The very friendly support tech asked me to explain the issue, afterward he said that he would make sure I had a working version of Windows 7 by the end of our call. I cannot overstate the friendly nature of this person and how he worked to understand my issue and resolve it. 5 Stars for him.

Anyway, he first says that we have to remove the registry flag that was causing the invalid product code error. This flag was set during installation when I tried to enter it during the setup process, but more about that in a minute. Once the flag was removed with the msdt application (support has to give you a code for this tool), I was asked to reboot. When the system came back up I was prompted to enter the product code I re-entered the code from the product package and it worked! After reboot to verify, everything was working without re-installing Windows XP.

Here is the important lesson I learned from the tech support guy.

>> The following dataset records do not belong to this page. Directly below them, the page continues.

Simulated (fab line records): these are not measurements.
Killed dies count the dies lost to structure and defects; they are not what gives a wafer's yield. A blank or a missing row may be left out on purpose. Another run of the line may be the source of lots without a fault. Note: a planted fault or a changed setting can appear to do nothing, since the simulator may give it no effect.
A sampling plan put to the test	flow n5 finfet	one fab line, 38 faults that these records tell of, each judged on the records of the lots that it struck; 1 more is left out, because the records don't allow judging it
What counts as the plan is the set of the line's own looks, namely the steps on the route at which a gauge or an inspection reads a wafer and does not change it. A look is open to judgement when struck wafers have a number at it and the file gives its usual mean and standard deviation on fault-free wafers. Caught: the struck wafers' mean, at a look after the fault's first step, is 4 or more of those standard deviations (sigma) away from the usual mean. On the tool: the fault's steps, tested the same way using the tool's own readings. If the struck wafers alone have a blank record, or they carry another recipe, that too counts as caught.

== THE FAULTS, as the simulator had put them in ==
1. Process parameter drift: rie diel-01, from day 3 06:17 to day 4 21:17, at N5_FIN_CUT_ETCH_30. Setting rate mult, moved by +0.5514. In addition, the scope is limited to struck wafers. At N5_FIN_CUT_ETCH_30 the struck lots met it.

Do NOT enter the product code during the initial installation process, just skip the dialog by leaving it blank and finish the installation. It is at this point where the registry flag is set if an existing windows installation is not present. If you skip it the activation system will not check for a previous install since it would have been wiped at this point. That’s how you can install an upgrade version onto a blank or recently formatted hard drive.

If I would have been told this the first time I called, the rest of what you see below would have never been written.

Advice to Microsoft, give these instructions to your first level tech support. Never tell someone to reinstall XP to install Windows 7, that is just rude and frustrating for your customers.

Now, I am off to see what I think about Windows 7. I hope the rough start is not a sign of things to come.


**Original Post Below**
So, I decided today to sell a little bit of my soul and ‘Upgrade’ to Windows 7 Professional from Windows XP.
As a happy OS X user in the office, and a satisfied Ubuntu Linux user at home, I decided that I should give Windows a try again on my home office workstation.
I went to Best Buy and sacrificed ~$200 for the Windows 7 Professional Upgrade package. This left a mark, but I am willing to take a gouge in my wallet now and again for the sake of ‘Progress’. I have had Windows XP for over 10 years and skipped the whole Vista transition (gladly), so I felt it was time to re-familiarize myself with MS technologies and see what I am missing. ( I have learned in the few short hours since purchasing that I have only missed out on some suffering and time suck so far.)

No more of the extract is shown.